Noting that Bermudians unite and prepare for hurricanes, Executive Director of The Family Centre Martha Dismont said we “must unite with the same urgency to face the hurricane of violence that we are seeing…”
The last month has seen at least four firearm incidents, resulting in three young men being killed and one being injured.
Ms Dismont said: “Family Centre extends its deepest sympathy to the families involved in these latest tragedies.We work with families everyday who have experienced some level of trauma, or untoward event in their lives.
“We are no strangers to these occurrences; however, it doesn’t make it any easier to do this work. The increase in these occurrences tells us that there truly is a sense of urgency to unveil what has caused so much pain on this island. When we stop the ‘hurting’, the violence will stop.”
She further commented, “We know that we cannot throw money at this situation, nor pretend that it will go away tomorrow. If we heard that a powerful hurricane was about to hit our island, we would prepare. We would ignore the barriers that separate us and come together. We would work together to prepare for, and battle the storm as one.
“We must unite with the same urgency to face the hurricane of violence that we are seeing again swell throughout the community of our disenfranchised community. Unfortunately, we are reaping what has been sown over many decades.

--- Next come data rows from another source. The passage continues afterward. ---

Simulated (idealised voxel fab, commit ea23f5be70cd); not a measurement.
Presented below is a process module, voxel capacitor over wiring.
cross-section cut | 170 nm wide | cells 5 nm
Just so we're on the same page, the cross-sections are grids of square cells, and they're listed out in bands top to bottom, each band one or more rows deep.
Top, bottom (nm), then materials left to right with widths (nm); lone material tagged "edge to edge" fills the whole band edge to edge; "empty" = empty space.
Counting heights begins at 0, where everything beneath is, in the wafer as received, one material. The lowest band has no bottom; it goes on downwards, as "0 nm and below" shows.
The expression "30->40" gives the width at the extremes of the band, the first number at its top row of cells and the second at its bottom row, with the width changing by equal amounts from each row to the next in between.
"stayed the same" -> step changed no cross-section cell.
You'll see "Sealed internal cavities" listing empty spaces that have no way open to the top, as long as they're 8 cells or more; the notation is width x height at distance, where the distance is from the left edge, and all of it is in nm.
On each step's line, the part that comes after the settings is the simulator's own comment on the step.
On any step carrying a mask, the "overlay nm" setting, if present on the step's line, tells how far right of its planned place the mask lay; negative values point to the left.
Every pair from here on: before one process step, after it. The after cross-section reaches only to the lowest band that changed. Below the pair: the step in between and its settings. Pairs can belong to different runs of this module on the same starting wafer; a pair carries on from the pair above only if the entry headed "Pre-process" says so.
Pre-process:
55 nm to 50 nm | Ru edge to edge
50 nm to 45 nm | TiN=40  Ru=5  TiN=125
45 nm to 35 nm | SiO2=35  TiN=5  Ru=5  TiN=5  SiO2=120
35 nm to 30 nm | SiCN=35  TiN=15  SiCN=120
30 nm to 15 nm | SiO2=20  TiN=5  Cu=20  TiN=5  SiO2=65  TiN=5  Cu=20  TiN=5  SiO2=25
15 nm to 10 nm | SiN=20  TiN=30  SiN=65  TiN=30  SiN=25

“There is no short cut to nurturing young people as they grow. We must double or triple the investment of our time, support, and care for this generation of young ones, and for anyone who is feeling left out if we want to reverse this pattern of pain.”
She continued: “The thing that protects children from destructive influences like drugs, crime, gangs, and violence is love and the positive attention of nurturing adults in their lives.
“When these are lacking, they gamble it all because they believe they have nothing to lose. When a young person values the meaningful relationships that they have with family, teachers and neighbors, they have something priceless to lose and they will protect it fiercely. Are we ready, as a community to, again, consider these immediate steps?
1. Prove that we care about young people and their nurturance by focusing our energy, dollars and resources on collaborative, genuine youth initiatives and interventions
2. Find out what families and individuals need to take better care of their children and invest in efforts to provide that support to them. We are void of a proper social safety net in this community, and we need to find a way to invest in ensuring that no one is truly left behind.
3. Fix the systems in the community that are contributing to low self esteem, and disconnection with society so that we are not providing resources on one end and tearing down those supportive structures in another environment, i.e. schools, employers and businesses, organizations that are set up to help and turn out to be at best, judgmental, programmes that do more damage than good.
4. Allow Bermudian resources and assets to be the answer to our challenges, rather than the challenge itself.
She concluded by saying; “In our Island home, the difference between those children who do well and those children who do not is usually determined by the amount of sincere care, time, and relationship that they have at home and with family.
“This is the anchor that they rely on as they make choices in school, with friends, and then as they branch out into the community and onto the roads as young adults.
“Our message is that all solutions to our social problems must start with compassion for the unmet needs of our young and the adults around them. This is a responsibility that each of us must consider and then dig deep to practice.”